Research Team: Stephen G. Ritchie (lead), Youngeun Bae, and Craig Rindt
UC Campus(es): UC Irvine
Problem Statement: California has set ambitious goals to transition all drayage trucks to zero-emission vehicles (ZEVs) by 2035 and, where feasible, transition the remaining medium- and heavy-duty vehicles (M/HDVs) to ZEVs by 2045. However, ZEV adoption in the M/HDV sector has been slow, primarily due to significant challenges faced by fleet operators. These challenges include the high initial expenses associated with vehicle acquisition and the construction of fueling/charging infrastructure. They also involve the complexities of infrastructure installation and maintenance, along with concerns about the operational and financial risks linked to ZEVs. These barriers can be particularly acute for specific fleet segments, notably those with limited physical space for charging/fueling facilities or those characterized by lower risk tolerance, a common trait among smaller fleets and owner-operators. To address these barriers effectively, it is necessary to explore innovative solutions for ZEV procurement, beyond conventional buying or leasing methods. Accordingly, the Innovative Small e-Fleet Program by the California Air Resources Board (CARB) supports such solutions, including flexible leases, short-term rentals, Truck-as-a-Service (TaaS), and other mechanisms. TaaS is an application of a “servitized” business model where customers pay for the service on a per-use basis, encompassing both the usage of trucks and the associated fueling/charging. The servitized model has the potential to reduce the total cost of ownership; however, the implications of TaaS on the transition to zero-emission M/HDVs is unknown.

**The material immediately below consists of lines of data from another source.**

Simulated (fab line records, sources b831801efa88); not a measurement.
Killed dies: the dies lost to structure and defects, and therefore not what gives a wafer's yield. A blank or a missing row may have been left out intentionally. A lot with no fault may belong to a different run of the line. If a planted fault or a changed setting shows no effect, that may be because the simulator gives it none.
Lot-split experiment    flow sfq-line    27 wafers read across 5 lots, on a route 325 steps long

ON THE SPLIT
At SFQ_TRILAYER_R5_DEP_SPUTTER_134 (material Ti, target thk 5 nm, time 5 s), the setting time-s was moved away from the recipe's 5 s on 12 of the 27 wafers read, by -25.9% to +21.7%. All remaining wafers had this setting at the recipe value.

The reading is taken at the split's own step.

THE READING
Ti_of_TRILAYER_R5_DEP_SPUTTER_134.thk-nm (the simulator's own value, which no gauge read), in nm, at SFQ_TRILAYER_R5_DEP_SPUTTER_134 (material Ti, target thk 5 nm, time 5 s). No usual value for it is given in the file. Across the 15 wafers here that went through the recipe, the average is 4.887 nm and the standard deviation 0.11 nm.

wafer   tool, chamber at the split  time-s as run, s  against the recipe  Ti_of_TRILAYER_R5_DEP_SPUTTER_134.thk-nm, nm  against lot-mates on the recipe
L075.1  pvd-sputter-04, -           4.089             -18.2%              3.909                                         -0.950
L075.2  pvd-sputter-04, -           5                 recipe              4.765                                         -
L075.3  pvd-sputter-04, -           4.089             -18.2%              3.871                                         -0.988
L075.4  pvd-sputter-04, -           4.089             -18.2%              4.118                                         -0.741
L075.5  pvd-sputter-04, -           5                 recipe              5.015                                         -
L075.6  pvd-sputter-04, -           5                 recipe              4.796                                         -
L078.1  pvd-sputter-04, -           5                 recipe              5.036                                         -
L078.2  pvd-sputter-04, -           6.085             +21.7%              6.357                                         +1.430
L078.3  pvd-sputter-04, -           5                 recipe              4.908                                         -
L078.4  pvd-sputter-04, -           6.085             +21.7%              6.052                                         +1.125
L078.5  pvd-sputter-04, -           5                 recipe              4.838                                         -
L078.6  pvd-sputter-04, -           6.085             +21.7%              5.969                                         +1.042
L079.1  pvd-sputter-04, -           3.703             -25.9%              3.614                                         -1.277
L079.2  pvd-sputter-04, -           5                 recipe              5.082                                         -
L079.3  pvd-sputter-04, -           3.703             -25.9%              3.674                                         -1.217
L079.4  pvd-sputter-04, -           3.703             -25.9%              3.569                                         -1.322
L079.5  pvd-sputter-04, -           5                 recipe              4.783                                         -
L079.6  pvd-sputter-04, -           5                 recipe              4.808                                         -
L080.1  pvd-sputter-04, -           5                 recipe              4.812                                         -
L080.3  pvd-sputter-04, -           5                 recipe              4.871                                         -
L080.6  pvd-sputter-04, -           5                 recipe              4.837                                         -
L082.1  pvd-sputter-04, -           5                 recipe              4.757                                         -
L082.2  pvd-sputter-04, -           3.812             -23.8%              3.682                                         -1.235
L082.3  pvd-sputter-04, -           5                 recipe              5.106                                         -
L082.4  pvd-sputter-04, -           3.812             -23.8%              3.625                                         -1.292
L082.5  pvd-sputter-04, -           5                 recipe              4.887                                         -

Project Description: This research aims to comprehensively assess the role of TaaS in California’s ZEV transition from various perspectives. By enhancing an existing tool created by the research team in a previous project and by leveraging fleet survey and interview data from ongoing projects, this project will explore diverse TaaS offerings. The researchers will assess their cost-effectiveness across fleet segments and analyze long-term implications on the overall fleet transition. Equity and job considerations will also be addressed as well, with a focus on equity issues for disadvantaged fleets and implications for job creation and worker training. The research findings will fill a knowledge gap and generate practical insights for promoting ZEV adoption through innovative solutions.